DSCP is backward compatible with IPV4 TOS, which allows operation

with any existing devices with layer 3 TOS enabled prioritization

scheme in use.

Traffic Re-Marking

Traffic entering the Switch may get downgraded or discarded depending

on the network policies and Service Level Agreements (SLA) pre-defined

by the network administrator. If for example a traffic packet enters the

Switch with a priority marking higher than the network SLA, the rules set

up by the network administrator can either be to Re-Mark the packet

with a different 802.1D priority or new DSCP value, or alternatively to

discard the traffic.

Traffic Prioritization

Your Switch supports Basic and Advanced Quality of Service (QoS) traffic

prioritization. Basic traffic prioritization classifies traffic based on layer 2

of the OSI 7 layer model, and the Switch will prioritize the received traffic

according to the priority information defined in the received packet.

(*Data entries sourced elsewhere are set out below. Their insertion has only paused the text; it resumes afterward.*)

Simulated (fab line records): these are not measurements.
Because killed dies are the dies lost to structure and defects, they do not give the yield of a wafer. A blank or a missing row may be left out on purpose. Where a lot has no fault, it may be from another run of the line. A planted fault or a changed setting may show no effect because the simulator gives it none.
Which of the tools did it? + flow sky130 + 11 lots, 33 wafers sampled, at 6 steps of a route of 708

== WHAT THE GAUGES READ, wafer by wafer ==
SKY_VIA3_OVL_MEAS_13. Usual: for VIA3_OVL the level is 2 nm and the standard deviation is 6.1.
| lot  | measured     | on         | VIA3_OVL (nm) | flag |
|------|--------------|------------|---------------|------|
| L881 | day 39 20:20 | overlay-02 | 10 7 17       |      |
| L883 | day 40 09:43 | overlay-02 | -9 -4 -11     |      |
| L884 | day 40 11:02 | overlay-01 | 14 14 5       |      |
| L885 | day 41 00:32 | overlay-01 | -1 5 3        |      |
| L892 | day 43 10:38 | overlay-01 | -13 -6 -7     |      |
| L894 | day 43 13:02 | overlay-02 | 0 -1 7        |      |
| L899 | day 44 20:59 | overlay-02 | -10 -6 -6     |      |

Advanced traffic prioritization can classify traffic at layers 2, 3 and 4 of

the OSI 7 layer model, and treat traffic according to the rules set up by

the network administrator.

Basic Traffic Prioritization

Incoming traffic is classified based upon the IEEE 802.1D frame and is

assigned to the appropriate priority queue based upon the IEEE 802.1p

service level value defined in that packet. Service level markings (values)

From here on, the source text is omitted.